The east owl resolved its site ambivalence this morning with a compromise. It chose a new site part way down in the rip-rap, like its original site, yet very near the slab with the white spot, like its newer site. The new spot is behind and partly under the slab with the spot. The video below shows the location:
In this location, the bird is even more tucked away from human view than in its original site in the rip-rap. Standing in the Open Circle viewpoint and scanning at maximum zoom, I almost missed it entirely; but then a little brown bump caught my eye that looked suspiciously like it was moving. Paradoxically, the bird’s swiveling head, its primary means of detecting threats, is also the chief tell of its presence. Had the owl remained immobile I probably would have written off the bump as a rock. My grainy photo and video won’t win any beauty prizes but they do document that the bump was a bird.

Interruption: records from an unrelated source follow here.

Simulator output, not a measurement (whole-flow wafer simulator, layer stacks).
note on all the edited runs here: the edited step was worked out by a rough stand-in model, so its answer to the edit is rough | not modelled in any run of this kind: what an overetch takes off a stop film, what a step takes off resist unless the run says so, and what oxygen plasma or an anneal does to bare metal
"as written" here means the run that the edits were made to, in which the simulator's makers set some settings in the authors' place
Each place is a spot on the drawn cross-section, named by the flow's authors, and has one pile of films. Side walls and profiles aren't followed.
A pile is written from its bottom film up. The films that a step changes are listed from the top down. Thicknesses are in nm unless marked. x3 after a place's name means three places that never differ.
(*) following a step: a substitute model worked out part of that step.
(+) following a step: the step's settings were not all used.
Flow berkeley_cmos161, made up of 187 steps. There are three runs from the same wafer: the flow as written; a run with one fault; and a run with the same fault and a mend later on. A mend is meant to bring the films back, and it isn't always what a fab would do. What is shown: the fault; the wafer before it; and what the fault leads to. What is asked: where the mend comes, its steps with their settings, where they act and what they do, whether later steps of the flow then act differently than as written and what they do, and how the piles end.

The video shows, by the way, that the concrete slab with the white lichen spot on it, which looks upright when seen from outside the fence on the north side of the area, actually slants at about a 30 degree angle from the ground. Its underside might make a good rain shelter. The owl this morning, however, stood just outside its overhang. The sky was overcast and a few light sprinkles came down at the time I was there.
Meanwhile the north owl offered no comparable drama. Evidently recovered from yesterday’s Northern Harrier flyover, the bird stood in its habitual spot. Here is a short video:
On my way back to my car, I had the pleasure to meet Gerry Traucht, whose photos of egrets are among the most beautiful bird images I have ever seen; and some of them he shot right here. There are miracles of beauty very near, if we have the eyes and the patience to see them.